Interview: Joseph Thompson (MASS MoCA)

CH MASS MoCA has been open for 15 years now?

JT This is year 15, but for me personally 13 was more significant because we had then been open longer that it took to get open to begin with.

CH Can you give those of us who have never been to MASS MoCA some background of the museum and how it got started?

JT “MASS MoCA One” exists, the idea of it, and it’s called DIA Beacon. DIA Beacon is a beautiful monument to mainly large scale, mainly minimal art of the 70s and 80s.

The original idea for MASS MoCA was that we were going to borrow works from Ileana Sonnabend and Charles Saatchi and Giuseppe Panza, works by Judd and Flavin and Morris and Serra, large works that required ample time and space, install them and leave them up for a very long time.

These buildings are gorgeous, a factory campus 26 buildings 600,000 sq. ft of floorspace, 16 acres, roughly a third of the downtown business district of North Adams. The former occupant, Sprague Electric, had closed in the mid 1980s when we first proposed this idea. It was simple: clean the buildings up and install these large bodies of work which were as much environmental as landscape in orientation.

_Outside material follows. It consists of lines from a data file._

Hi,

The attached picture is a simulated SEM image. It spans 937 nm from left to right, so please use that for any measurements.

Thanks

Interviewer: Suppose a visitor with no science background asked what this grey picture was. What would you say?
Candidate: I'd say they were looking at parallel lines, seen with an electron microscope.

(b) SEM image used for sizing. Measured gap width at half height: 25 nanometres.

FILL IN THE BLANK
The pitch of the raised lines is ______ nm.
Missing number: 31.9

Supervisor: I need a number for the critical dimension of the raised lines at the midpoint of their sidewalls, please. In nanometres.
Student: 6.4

CH So you were setting out to start a museum?

JT Absolutely. More of a fixed depot, a place where large monumental works came and were sighted for a very long length of time. It has relativity little to do with what MASS MoCA is today.

CH Kind of the opposite, isn’t it?

JT In fact it is.

In the early 90s, as we were trying to bring money, buildings, art, political support, philanthropic support all together at the same time we introduced several really important changes.